Sorry for the delay, been out working .
I went and looked at your pictures, and i can see that the large beam above each stall will block any general lighting you put in the walkway.
Since your barn is so split up with the partitions and beams, i really dont know how to run this scenerio in my software program. it cant adjust for shadowing.
I think you will have to install a separate fixture inside each stall as others have said. They do make florescent fixtures with full vapor proof wraps, and i have installed these in wash bays and in stalls where people are worried about dust. My lights are 16 years old....using original lamps. Have never been cleaned, and put out awesome light.
http://www.homedepot.com/h_d1/N-5yc...keyword=florescent&storeId=10051#.URw8KlGxj7U
I have also installed these Jelly jar style incandescent in barns, and as long as you use a very powerful florescent spiral lamp i have never been able to get much light output from them. They do have new style of these that are LED based. However i have never installed these yet.
T8 and T5 lamps with electronic
ballast are good to -20F. My barn has the older style T12 High Output which will light to -40F. However, these styles are phasing out of production as i write this.
I too would use individual stall switching. I always wire barns in EMT conduit but never use 12/2 or 12/3 romex. Its better, cheaper, and all around easier to push #12 THHN stranded or solid wires in the conduits. If you have ever tried to pull 12/2 romex thru conduit, youll only do it once. it sucks.
1/2" emt can allow easily 3 circuits (7 - #12 wires) and 3/4" can allow more wires; however to be legal you have to derate current if you use more than 3 circuits in a conduit. I would run the main runs in 3/4" and all the drops (outlets, switches, light fixtures) in 1/2" conduit.

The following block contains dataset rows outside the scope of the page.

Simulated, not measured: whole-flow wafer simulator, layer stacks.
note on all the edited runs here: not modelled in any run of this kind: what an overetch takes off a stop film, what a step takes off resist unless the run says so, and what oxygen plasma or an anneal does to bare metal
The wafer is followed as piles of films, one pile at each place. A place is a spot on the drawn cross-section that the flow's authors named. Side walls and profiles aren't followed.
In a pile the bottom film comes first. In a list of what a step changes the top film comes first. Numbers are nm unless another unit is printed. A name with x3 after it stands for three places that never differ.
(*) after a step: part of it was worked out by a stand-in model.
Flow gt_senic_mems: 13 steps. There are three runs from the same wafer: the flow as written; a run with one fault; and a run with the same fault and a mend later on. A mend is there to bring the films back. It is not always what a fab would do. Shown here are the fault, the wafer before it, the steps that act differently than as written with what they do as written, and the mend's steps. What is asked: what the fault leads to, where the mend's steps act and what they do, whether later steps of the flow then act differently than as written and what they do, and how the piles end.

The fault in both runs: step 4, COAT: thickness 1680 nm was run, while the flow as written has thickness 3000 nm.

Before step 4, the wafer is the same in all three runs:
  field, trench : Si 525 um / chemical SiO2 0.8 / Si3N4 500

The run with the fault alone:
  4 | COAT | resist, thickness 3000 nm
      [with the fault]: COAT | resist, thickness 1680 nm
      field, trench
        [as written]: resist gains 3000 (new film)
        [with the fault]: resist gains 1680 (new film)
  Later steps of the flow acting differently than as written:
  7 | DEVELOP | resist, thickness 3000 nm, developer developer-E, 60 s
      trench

For the central barn, i personally would use Three (3) 8 foot T8 tandem fixtures (each light uses 4 - 4' long lamps. Use at minimum a 4,100K lamp for cool white lighting as this seems to be the best look in a barn. I have also used 5,000K and 6,500K lamps for REAL bright (almost bluish white) lights for clients that want it superbright. Spaced 2 feet from wall to 1st light. then 4 feet between fixtures.
Florescent does attract some bugs, but heck...so do horses. I swapped my exterior area light to a high pressure sodium light and this really helped cut down the bugs from the old metal halide i had there previously.